M. M. S. W NGULUBE, C.J.:delivered the judgment of the Court.
On 27th June, 1997, bank employees in various towns who belonged to the Zambia Union of Financial Institutions and Allied Workers went on an illegal strike. Some were employees of the appellant bank which dismissed those of the employees who defied an order report for work on the mentioned date. The two respondents were among those who were dismissed in connection with the illegal strike. Their appeals and representations to the management in which each explained the innocent nature of their own absence were unsuccessful. The respondents commenced proceedings in the Industrial Relations Court. Each alleged that there had been discrimination on the grounds of social status, an allegation which was clearly not tenable and was not surprisingly rejected by the trial court. But the first respondent also stated in his notice of complaint that he was off sick on the day he was alleged to have gone on an illegal strike; while the second respondent had also stated that he was not given an opportunity to exculpate himself.
The Industrial Relations court found as a fact that the dismissal of the respondents were unwarranted and unfair. In the case of the first respondent, the court accepted and found that he was not on strike but off sick with the knowledge and permission of his supervisor. In case of the second respondent, the court accepted his evidence and found that he was physically prevented from reporting for work by the appellant's security guard who barred ingress. The trial court awarded the first respondent compensation equal to four years' salary and to the second respondent compensation equal to three years' salary.
As against the first respondent, there is no appeal on the finding of liability, the appeal in his respect being confined only to the award of four years' salary. As against the second respondent, the appeal relates both to the finding of liability and to the amount of compensation.
Mr Matibini's first argument on the question of liability was that because the second complainant had based his complaint on discrimination contrary to the relevant section of the Industrial and Labour Relations Act, the court should not have gone outside the case as pleaded to find for the second respondent on the basis of unfair dismissal.
It was submitted that the concept pleadings should apply even in the Industrial Relations Court to guide the dispensation of substantial justice. We take the opportunity to dispel the notion that the Industrial Relations Court should be regarded as a court of technicalities and pleadings. In Zambia Consolidated Copper Mines Limited v Matale S.C.Z. Judgment No. 9 of 1996,we expressed ourselves in the following terms and we quote:
"The general jurisdiction of the Industrial Relations Court and the expansive extent of it is manifest in section 85 under various subsections which cumulatively, confer a sufficient jurisdiction unrestrained by technicalities under which real justice can be dispensed. Subsection 4 of section 85 for example confers jurisdiction to hear any dispute between employers and employees even if not connected with group rights or grievances.”
The subsection reads:
"The court shall have the jurisdiction to hear any dispute between any employer and an employee notwithstanding that such dispute is not connected with a collective agreement or other trade union matter."

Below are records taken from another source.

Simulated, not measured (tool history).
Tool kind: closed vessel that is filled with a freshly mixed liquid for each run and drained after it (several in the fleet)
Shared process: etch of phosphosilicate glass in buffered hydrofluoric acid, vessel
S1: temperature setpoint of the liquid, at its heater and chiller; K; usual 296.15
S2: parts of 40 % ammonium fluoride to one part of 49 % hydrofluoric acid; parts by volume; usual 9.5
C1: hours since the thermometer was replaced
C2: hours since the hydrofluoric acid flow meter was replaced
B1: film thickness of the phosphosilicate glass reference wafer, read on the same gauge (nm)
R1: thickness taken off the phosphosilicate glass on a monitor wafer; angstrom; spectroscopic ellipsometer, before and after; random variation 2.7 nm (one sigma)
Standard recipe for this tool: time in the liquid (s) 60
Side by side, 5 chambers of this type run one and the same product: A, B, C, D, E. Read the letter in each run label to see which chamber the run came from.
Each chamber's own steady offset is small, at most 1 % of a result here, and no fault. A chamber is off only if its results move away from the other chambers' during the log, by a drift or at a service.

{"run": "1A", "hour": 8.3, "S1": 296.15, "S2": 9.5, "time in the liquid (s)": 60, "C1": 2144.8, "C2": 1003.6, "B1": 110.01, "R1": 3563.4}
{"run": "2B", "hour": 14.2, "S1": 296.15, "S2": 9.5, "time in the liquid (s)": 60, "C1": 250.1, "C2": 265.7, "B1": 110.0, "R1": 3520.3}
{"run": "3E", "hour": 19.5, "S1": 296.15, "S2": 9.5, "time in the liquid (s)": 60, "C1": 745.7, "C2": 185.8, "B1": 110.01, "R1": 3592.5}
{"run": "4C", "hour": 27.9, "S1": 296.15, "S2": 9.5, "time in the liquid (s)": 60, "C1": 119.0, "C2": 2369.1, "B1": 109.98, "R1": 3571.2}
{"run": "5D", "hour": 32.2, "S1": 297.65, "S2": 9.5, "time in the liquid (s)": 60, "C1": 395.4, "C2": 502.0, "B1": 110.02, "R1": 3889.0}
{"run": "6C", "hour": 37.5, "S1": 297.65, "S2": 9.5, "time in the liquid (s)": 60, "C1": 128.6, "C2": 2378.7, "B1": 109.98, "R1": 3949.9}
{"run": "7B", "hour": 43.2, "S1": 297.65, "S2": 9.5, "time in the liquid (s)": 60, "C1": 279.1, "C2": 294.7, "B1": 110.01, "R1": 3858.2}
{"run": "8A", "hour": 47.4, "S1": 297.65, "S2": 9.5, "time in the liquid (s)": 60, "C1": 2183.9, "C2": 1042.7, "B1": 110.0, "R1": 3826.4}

There is nothing in the language of this subsection to suggest that certain genuine complaints of any particular kind or category may not be litigated such as wrongful, or unjust dismissal. The mandate in subsection 5 which requires that substantial justice be done does not in any way suggest that the Industrial Relations Court should fetter itself with any technicalities or rules. In the process of doing substantial justice, there is nothing in the Act to stop the Industrial Relations Court from delving behind or into reasons given for termination in order to redress any real injustices discovered;"
While, undoubtedly, it would be desirable that a recognisable cause of action should be manifest in the originating documents including the affidavits in order that the opponent may have reasonable notice of the case to be met and so prepare adequately, nonetheless, it is not wrong for a court of substantial justice to entertain a complaint however inadequately couched-especially by a lay litigant - and to make a decision or give an award on the merits of the case, once it is heard. The hearing is frequently a summary one and there is no need to depart from such practice. It follows that we do not accept the argument based on the "pleadings," such as they are.
Mr Matibini's alternative argument was that the finding of unfairness was not borne out by the evidence. He pointed out that there was variance between the second respondent's evidence-in-chief and that under cross examination. Thus while he had testified in chief that the security guard barred entry into the bank and told them he would not allow anyone who had attended the Union meeting to enter, the witness had stated under cross-examination that the Union had told them at the meeting not to report for work. The trial court had the variance in front of it and it accepted that the second respondent was prevented from reporting for work. That court had the advantage of seeing and hearing the witnesses at first hand and we cannot lightly interfere with their findings of fact. Above all, as we pointed out in the Matale case, parties can only appeal to this court (in terns of S.97 of the Act) on a point of law or any point of mixed law and fact. There was evidence to support the finding complained of so that we cannot say that it was a finding which was unsupported or which was made on a view of the facts which could not reasonably be entertained. In short, no question of law or of mixed fact and law arose in the ground of appeal advanced. We reject this aspect also. The result is that we do not disturb the finding of liability in favour of the second respondent.
The second ground of appeal was against the quantum awarded to the two respondents for these unfair and unwarranted dismissals. It was submitted that the awards were excessive and appear not to have been based on any rational criteria. Mr Matibini pointed to the absence of any mala fides in the terminations and to the principle that all plaintiffs are required to mitigate their loss. He suggested that compensation be based on the period of notice which would have been applicable had notice been invoked or alternatively, on the principle in Zambia Airways v Gershom Mubanga S.C.Z. Judgment No 5 of 1992 of taking a period within which the employee could reasonably be expected to have obtained other comparable employment. These were valid submissions. Although the concept of substantive justice would be inconsistent with tying an award to the period of notice under the contract of employment, the Mubanga principle and the principle of mitigation should guide even the Industrial Relations Court; although, of course, that Court is expected to be more liberal and generous in its awards.
We allow this part of the appeal and set aside the awards below. In their place, each respondent will get compensation equivalent to twelve (12) months salary and fringe benefits (if any).
In all the circumstances of the case there should be no order for costs and each side will bear their own costs.